Despite growing concern over the inability to fund Social Security’s pension obligations and its burden on the federal budget, nothing has been done to reform the program. When President George W. Bush sought reform last year, his proposal for personal retirement accounts (PRAs) was quickly shot down. Since then, politicians have made few efforts to construct a bipartisan compromise. But others have been working on just such a compromise. At a recent AEI conference, three former policymakers introduced their plan for bipartisan Social Security reform. Presenting were Harvard’s Jeffrey Liebman, former special assistant to President Bill Clinton; the New America Foundation’s Maya MacGuineas, previously Senator John McCain’s Social Security advisor; and Andrew Samwick of Dartmouth College, the former chief economist at President Bush’s Council of Economic Advisers.

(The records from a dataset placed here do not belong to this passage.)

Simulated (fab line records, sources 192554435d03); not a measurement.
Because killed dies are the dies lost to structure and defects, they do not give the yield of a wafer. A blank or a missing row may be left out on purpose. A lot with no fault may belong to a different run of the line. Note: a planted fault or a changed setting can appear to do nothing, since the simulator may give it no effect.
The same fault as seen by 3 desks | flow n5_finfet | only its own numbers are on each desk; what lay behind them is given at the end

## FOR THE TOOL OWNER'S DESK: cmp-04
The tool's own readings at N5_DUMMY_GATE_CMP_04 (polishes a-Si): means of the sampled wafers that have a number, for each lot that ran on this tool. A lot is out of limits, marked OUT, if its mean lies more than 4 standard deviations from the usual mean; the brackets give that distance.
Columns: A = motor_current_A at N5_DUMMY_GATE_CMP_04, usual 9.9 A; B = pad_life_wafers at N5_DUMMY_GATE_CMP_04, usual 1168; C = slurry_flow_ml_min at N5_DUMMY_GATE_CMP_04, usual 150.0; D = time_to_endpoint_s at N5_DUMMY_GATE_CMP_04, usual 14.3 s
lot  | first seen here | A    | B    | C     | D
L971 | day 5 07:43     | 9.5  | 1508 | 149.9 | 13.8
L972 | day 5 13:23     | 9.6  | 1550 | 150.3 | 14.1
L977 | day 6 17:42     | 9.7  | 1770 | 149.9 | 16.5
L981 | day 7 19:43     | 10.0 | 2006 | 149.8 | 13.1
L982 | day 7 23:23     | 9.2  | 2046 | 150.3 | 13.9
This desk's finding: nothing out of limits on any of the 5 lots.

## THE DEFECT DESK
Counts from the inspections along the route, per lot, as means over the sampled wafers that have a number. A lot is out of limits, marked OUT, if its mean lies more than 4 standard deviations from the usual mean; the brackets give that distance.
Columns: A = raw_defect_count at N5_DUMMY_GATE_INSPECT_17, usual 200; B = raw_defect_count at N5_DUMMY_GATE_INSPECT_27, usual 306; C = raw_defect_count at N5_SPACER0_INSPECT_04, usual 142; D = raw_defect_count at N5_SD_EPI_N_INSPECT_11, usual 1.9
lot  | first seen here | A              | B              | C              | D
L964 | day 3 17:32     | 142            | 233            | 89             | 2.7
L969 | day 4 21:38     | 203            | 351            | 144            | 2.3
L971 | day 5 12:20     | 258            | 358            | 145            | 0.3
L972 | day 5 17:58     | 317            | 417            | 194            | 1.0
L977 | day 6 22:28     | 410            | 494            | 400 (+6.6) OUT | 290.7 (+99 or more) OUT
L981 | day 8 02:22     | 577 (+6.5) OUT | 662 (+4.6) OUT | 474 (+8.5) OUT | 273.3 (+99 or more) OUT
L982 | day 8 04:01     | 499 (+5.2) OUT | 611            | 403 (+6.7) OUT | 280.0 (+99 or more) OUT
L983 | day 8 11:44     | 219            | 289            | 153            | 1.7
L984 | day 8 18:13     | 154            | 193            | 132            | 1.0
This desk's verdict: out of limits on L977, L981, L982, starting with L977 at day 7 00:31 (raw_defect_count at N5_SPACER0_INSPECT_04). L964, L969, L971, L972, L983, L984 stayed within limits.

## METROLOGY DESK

Some see a compromise as the only feasible solution for Social Security. To many, the Liebman-MacGuineas-Samwick plan (LMS plan) is a serious and conscientious effort to achieve meaningful reform. The three policymakers set out knowing it would be difficult to create a plan with which they could each be satisfied, but they also knew that if they could do so, they might be able to stimulate similar efforts in Congress. Liebman noted that the biggest differences between Democratic and Republican proposals “involve the mix between benefit cuts and tax increases and the extent to which we work within the current Social Security system.”
The plan has four main components to balance competing demands: benefit cuts, new revenue, mandatory personal retirement accounts, and other slight modifications to the current Social Security pension system. Benefit cuts come as a 40 percent reduction, as well as an increase in retirement age. The plan creates mandatory personal retirement accounts which will equal 3 percent of payroll. They will be funded partly through new taxes and partly from the Social Security trust fund. Doing so strikes a compromise between carve-outs and add-ons, and avoids borrowing to finance the mandatory PRAs. The plan does not reduce benefits for the disabled or young survivors.
Liebman insisted that the plan adds new sources of revenue and avoids the “slippery slope to privatization,” which he, as a Democrat, opposes. On the other hand, according to Samwick, “the 3 percent PRA contributions would build significant wealth relative to administrative cost, but would not overshadow traditional benefits.” To pay for current benefits, MacGuineas said that the government would have to come up with an additional $6.4 trillion, but with the cut in benefits proposed by the LMS plan, that figure would drop to $1.5 trillion.
Discussion participants included Charles P. Blahous of the National Economic Council, New York University’s Jason Furman, Kent Smetters of AEI and the Wharton School, and David Certner of AARP. Each offered a critique of the LMS plan, which reflected the difficulty of achieving a compromise on such a divisive issue.
Blahous argued that political support for the plan would be undercut because it would sever the link between contributions and benefits, and that it is “left of center” because it relies more heavily on raising revenue than on containing costs. Furman added that there is actually no clear distinction between a mandatory add-on account and a tax increase. He also argued that the plan needs to ensure that the system remains solvent in the face of impending “demographic shocks” (namely, the retirement of the post–World War II baby boom generation). Smetters doubted that solvency would be possible. He also suggested that neither Democrats nor Republicans would be supportive of this proposal, arguing that Democrats would see it as privatization “and the conservative base will see it as a tax increase.” Certner, while finding much to praise in the plan, argued passionately against the carve-out, claiming that PRAs would impose too much risk on individual pensioners.